Three A’s of Servanthood
Jesus entered Jericho and was passing through. A man was there by the name of Zacchaeus; he was a chief tax collector and was wealthy. He wanted to see who Jesus was, but because he was short he could not see over the crowd. So he ran ahead and climbed a sycamore-fig tree to see him, since Jesus was coming that way. When Jesus reached the spot, he looked up and said to him, “Zacchaeus, come down immediately. I must stay at your house today.” So he came down at once and welcomed him gladly. All the people saw this and began to mutter, “He has gone to be the guest of a sinner.” But Zacchaeus stood up and said to the Lord, “Look, Lord! Here and now I give half of my possessions to the poor, and if I have cheated anybody out of anything, I will pay back four times the amount.” Jesus said to him, “Today salvation has come to this house, because this man, too, is a son of Abraham. Luke 19:1-9
When Jesus left His home in heaven, He didn’t come to earth to be a superstar. He came to serve. As His disciples, we’ve been left here on earth to follow His example and serve a lost and hurting world. The story of Zacchaeus shows us three Christ like qualities we need to develop in order to serve as the Lord did.

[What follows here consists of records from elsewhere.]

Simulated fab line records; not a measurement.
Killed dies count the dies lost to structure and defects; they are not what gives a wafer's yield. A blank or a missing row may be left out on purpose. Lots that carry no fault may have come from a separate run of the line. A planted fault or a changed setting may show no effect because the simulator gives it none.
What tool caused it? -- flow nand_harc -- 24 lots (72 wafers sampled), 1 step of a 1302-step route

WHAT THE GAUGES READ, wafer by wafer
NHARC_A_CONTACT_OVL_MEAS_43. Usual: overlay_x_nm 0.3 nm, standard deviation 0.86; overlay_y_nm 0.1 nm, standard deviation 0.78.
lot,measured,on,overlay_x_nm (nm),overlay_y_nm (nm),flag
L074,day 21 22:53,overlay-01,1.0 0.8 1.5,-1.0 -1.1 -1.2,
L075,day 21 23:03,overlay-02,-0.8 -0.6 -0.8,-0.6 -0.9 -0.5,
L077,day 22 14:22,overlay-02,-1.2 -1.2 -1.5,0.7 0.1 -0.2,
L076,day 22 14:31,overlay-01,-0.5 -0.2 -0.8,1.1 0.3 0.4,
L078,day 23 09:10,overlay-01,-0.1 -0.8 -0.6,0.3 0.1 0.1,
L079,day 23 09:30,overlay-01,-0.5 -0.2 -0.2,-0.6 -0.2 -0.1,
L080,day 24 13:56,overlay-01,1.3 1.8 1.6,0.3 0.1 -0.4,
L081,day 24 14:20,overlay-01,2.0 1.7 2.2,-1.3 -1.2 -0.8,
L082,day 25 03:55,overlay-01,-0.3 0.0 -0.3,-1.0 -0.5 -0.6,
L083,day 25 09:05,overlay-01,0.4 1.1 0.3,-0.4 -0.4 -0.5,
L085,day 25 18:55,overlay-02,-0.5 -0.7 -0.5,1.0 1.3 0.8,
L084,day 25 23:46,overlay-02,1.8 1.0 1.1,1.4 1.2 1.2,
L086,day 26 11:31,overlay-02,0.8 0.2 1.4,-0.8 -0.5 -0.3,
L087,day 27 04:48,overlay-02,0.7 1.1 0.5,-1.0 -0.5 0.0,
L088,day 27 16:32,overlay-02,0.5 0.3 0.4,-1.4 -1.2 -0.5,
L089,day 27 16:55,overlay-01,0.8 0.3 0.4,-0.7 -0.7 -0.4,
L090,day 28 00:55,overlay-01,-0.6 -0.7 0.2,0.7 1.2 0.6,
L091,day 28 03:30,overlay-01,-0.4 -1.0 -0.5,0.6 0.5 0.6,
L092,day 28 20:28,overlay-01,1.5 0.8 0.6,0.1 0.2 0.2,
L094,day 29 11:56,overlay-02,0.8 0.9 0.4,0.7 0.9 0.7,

Awareness: Although surrounded by a crowd, Jesus stopped and took notice of one particular man perched in a tree. Zacchaeus was hated and rejected because he was a tax collector. Although he was rich, there was something missing in his life, and Christ recognized his need. There are people all around us “hanging in trees” – needy, empty, and searching for hope. But too often, we’re preoccupied with our activities and don’t even notice them.
Availability: Jesus was heading to Jerusalem to carry out the most important act in human history: our redemption. Yet He stopped to have a meal with a spiritually needy man. What could be so important that it keeps you too busy to give others what they need most – your time?
Acceptance: Although Zacchaeus was a notorious sinner, Jesus didn’t say, “Clean up your act, and then I’ll come to your house.” We’re called, not to fix people but to share the transforming gospel of Christ.
How are you doing at serving those around you? Maybe it’s time to slow down and open your spiritual eyes to see all the needy people. God places opportunities all around us, but if we’re not attentive, we’ll miss them. Sometimes you just have to look up to see who’s in the tree.